Sincerely, Black people

I will never understand why speaking about race, makes white people so uncomfortable?! Is it because that many, not all, don’t want to take
their blinders off, and acknowledge that race and oppression still exist in this country of theirs? Is it because they don’t want things to change? Or is because they think if  they don’t speak about it, it will just go away? Whatever you choose to believe, nothing will ever change until there is open dialogues spoken about race. If not, there will be a race war, right here on Amerikkkan soil.

Blacks, and other races (including whites) sympathetic to the Black cause, are getting real tired of being mistreated, simply because of our race. Our children made to go to horrible schools, just because we can’t afford to move out of the ghetto. I have an MBA, and still can’t afford to leave the hood. I have more of a chance of getting a “good” job with my MBA, than a white woman who only has a diploma. (Do your research). Affirmative action only helps the token Blacks, that choose to fit in. I don’t wear weave or wigs, and choose to wear my nappy hair instead; so I guess I’m not willing to conform to european standards of beauty. I’m not willing to shuck and jive; kiss ass just to get or keep a job. I’m not materialistic, and material things don’t drive me, so I guess I’m not a real Amerikkkan. I choose to be myself; an individual who has always moved to the beat of her own drum, regardless of how/what most people thought of me. I can’t spiritually afford, to conform and be like everyone else; it could never sit well with me. I can’t do drugs, drink and smoke cigs, just to be like anyone else. So conforming to acting “white,” in order to make money is something I could never do. I’m an educated woman, who likes to curse! I like saying fuck, and shit; it emphasizes my point!

My advice to white people, is to stop being so angry when Blacks constantly bring up race; apparently we are bringing it up because it is still an issue. Just because you choose to not acknowledge it, doesn’t mean it doesn’t exist. We know that not all white people are bad or racist; but we also know that your white privilege can change the world. If you’re not a racist, take a stand against another white person, you see mistreating or taking advantage of a person of color. Advocate for Blacks; control your anger, and listen to that Black person who is constantly speaking about race. You may actually learn something, when your ears are open, and your mouths are closed. Keep in mind that the KKK was born out of hate for Blacks and other “undesirables.” The Black Panther Party, and other Black liberation groups, were born out of the need to defend our blackness. Those organizations had white members, who sympathized with the cause, and acknowledged that  Blacks were deeply oppressed by whites. Have you ever heard of the Weatherman? They were a group of very privileged, young white men and women, who assisted Black liberation organizations. Now they didn’t go about it in the best way, but their point was always made. Research Marilyn Buck, and the Black Liberation Army; she, Mutulu Shakur and a few others assisted in the escape of Assata Shakur. Now whether you choose to believe that she had a hand in killing those state troopers, or not is irrelevant; especially when you think of the fact, that she would not have gotten a fair trial in NY or NJ. My point is, there was once a time when many white people chose not to wear blinders, and see the problems for what they really were. Last thing; if you are not part of the solution, you are definitely part of the problem.

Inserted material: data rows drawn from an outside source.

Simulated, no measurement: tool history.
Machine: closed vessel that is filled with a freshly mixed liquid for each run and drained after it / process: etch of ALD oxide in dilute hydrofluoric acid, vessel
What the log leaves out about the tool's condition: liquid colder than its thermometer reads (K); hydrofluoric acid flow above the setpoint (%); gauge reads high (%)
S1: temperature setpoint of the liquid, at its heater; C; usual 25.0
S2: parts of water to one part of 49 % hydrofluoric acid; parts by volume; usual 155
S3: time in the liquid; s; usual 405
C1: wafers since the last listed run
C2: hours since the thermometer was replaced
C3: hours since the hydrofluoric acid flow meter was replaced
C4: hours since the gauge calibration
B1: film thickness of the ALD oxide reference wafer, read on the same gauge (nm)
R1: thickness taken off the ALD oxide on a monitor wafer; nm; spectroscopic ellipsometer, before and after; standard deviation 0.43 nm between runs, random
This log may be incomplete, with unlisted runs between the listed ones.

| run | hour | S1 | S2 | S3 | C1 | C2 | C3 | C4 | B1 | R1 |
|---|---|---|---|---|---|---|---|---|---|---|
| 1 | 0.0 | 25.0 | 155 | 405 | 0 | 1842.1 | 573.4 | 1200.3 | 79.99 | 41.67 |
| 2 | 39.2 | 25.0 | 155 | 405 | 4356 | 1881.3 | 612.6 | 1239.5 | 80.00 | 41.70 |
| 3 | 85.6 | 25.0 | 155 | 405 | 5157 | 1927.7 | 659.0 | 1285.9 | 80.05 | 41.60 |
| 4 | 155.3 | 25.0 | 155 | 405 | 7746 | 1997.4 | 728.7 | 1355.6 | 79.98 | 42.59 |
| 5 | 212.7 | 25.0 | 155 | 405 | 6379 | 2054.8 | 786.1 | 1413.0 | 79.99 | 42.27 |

What Does it Mean to be Black in America?

Being Black in America, means that you are not free to celebrate your culture; for when you do, you are labeled a racist.

Being Black in America, means that you are oppressed, simply because you were not born white.

Being Black in America, means that you are not allowed to speak on issues that impact your race.

Being Black in America, means that our men, women and even children are not off limits to police brutality.

Being Black in America, means that police officers are always “justified” in killing our people.

Being Black in America means that we are always subject to racial profiling.

Being Black in America, means that we are our children will always be at a disadvantage, because of the sub-par education offered to them.

Being Black in America, means that you are always in a constant rage about the unfair treatment we are still subjected to.

Since the inception of this country, Blacks have been disparaged. We have been raped, beat, chained, whipped, tortured, impregnated, sold, auctioned, separated from our children. We have been subjected to the kind of cruelty, no hueman should ever be subjected to. We have been sprayed with water houses, beaten with clubs, attacked by dogs, shot, shot at, had plungers stuck inside of us, lynched, murdered, killed, chocked. We live in a country where white child molesters are pardoned, but Black dog fighters are forever crucified. We live in a country, where animals have more rights, than Black citizens. We live in a country where white and Black men could commit the same crime, and Black men will get the harsher punishment. We live in a country where we are automatically guilty, lazy, goalless, criminals, hoes, baby mamas, baby daddies, high school dropouts, nappy headed, big dick, sexualized, big nosed, uneducated; just because of the color of our skin. Why do white people continually go out of their way, to disparage us. If it’s a game that we are playing, you won a long time ago! White Americans have the upper hand, and still profit off of slavery in 2016. You cannot honestly say that this country would be the way it is today, had it not been for the blood, sweat and tears of our Ancestors. The sad part is, that there are many white people out there who aren’t racist; who believe that Blacks are mistreated in this country. Although there are many whites who have fought for the basic hueman rights of Blacks, sadly there are many more that don’t. The ones that don’t, indirectly perpetuate racism. When you have that racist uncle that’s always “nigger this and nigger that,” and you give that uncomfortable laugh or giggle; you are enabling them. When you have that one friend that doesn’t consider him or herself a racist, but don’s blackface; you go out in public with them, that perpetuates racism. If white people really wanted to end racism, it would have ended decades ago.

FACTS

  1. If you are not against racism, you are for it. You cannot ride the fence.
  2. Although many Blacks still use the word “nigger,” it is still offensive to many, and we do not ALL identify with that moniker.
  3. Every Black person is not the same. We are not all cut from the same cookie cutter mold. We are all individuals, whom make different choices; like any other race.
  4. White privilege is a real thing. If you use your white privilege to combat racism, kudos to you. If you choose to keep the blinders on, and not acknowledge it; whether you are a racist or not, you are still perpetuating racism.
  5. The oppression that our ancestors faced; that we still face today, is not something we can just “get over!” I have never heard someone tell the Jewish, to just “get over” the Holocaust. 6 million people died in the holocaust; 10’s of millions died during and after slavery.
  6. Being pro-Black, does not always mean anti-white. The Black agenda is not to “take over America,” it is to have a truly equal footing in it.

Being a Black “American” in 2016, shouldn’t mean being Black; it should mean to be a hueman being.